Monday, Jul. 04, 1955
Censorship at the Pentagon
The Defense Department's new security information order, which newsmen predicted would create a brownout of news from the Pentagon, last week produced a byproduct they did not expect. In Washington, Illinois Democratic Congressman William Dawson announced that his Government Operations Committee is launching an investigation to find out whether the Administration is withholding "pertinent and timely information from [the press]." A special subcommittee plans to question everyone from Syndicated Columnist Drew Pearson to the Washington Post and Times Herald's Managing Editor J. Russell Wiggins, chairman of the Freedom of Information Committee of the American Society of Newspaper Editors.
Ever since Defense Secretary Charlie Wilson decreed that news put out by or extracted from the Pentagon must be "constructive" (TIME, April 18), newsmen have been worried. Such a policy is just the thing for Government officials who want to cover up their own mistakes by withholding "nonconstructive" news. In practice, reporters got less and less news at the Pentagon. When Wilson named R. (for Richard) Karl Honaman, 59, as his new information chief, newsmen were even more concerned. He had never been a newsman, and what press experience he had gained was as Director of Publication for the Bell Telephone Laboratories. His only recent Government experience was as a censor for the Department of Commerce. By last week, newsmen's complaints about Honaman and the news brownout at the Pentagon prompted the congressional probe.

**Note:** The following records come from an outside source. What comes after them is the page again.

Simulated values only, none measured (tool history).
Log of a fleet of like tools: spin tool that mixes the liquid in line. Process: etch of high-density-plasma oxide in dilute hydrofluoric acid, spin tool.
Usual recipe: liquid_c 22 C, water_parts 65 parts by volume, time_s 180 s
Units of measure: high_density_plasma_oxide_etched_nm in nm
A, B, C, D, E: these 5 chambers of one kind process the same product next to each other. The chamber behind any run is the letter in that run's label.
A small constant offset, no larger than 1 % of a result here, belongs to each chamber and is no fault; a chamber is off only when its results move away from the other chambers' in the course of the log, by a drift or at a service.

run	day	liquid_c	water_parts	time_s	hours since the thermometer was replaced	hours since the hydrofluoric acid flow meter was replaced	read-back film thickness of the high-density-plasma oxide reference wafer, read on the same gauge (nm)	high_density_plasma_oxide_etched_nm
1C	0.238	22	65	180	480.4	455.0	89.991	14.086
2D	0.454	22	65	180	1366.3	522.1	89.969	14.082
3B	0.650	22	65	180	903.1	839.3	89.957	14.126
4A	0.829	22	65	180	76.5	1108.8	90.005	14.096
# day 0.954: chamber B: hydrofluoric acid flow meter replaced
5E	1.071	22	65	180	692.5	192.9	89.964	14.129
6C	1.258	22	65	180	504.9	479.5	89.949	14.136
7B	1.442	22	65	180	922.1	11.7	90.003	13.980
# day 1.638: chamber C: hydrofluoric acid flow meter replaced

Check List. Most of the furor centered around Honaman's definition of "constructive" news. Said Honaman: "There are . . . many cases where demands for information which take up the time of people with busy schedules do not truly meet the requirements of being useful or valuable, nor yet very interesting to the public." The A.S.N.E.'s Wiggins promptly pointed out that Honaman's definition meant that he--and not newsmen--would decide what the public is likely to be interested in.
Last week reporters turned up another source of complaint. They discovered that Army field commands had received "balance sheets for strategic information" prepared under Honaman's direction. The forms were designed so that information officers could check off answers to a series of questions that would supposedly help them decide whether information requested by reporters would be "helpful" or "harmful" to U.S. interests, e.g., "Does the information have much/little helpful/ harmful effect on world opinion?" Taken literally, said one of the officers who received the form, the check list would make him turn down virtually all reporters' requests for information. Under fire for the check list and his fuzzy policies, Honaman got himself into even hotter water with the press by suggesting that editors should voluntarily refrain from publishing any information that they thought might be helpful to the Russians, even if it was not classified.
Feathers in a Windstorm. Wiggins spotted the flaw in that. Said he: "The newspapers . . . will not join in a conspiracy with this or any other administration to withhold from the American people nonclassified information . . . Honaman is asking them in effect to assume a censorship and suppression role which the Government itself is unwilling to undertake." Added the Scripps-Howard Washington Daily News: "Trying to pin him down . . . is like attempting to retrieve a handful of feathers in a windstorm."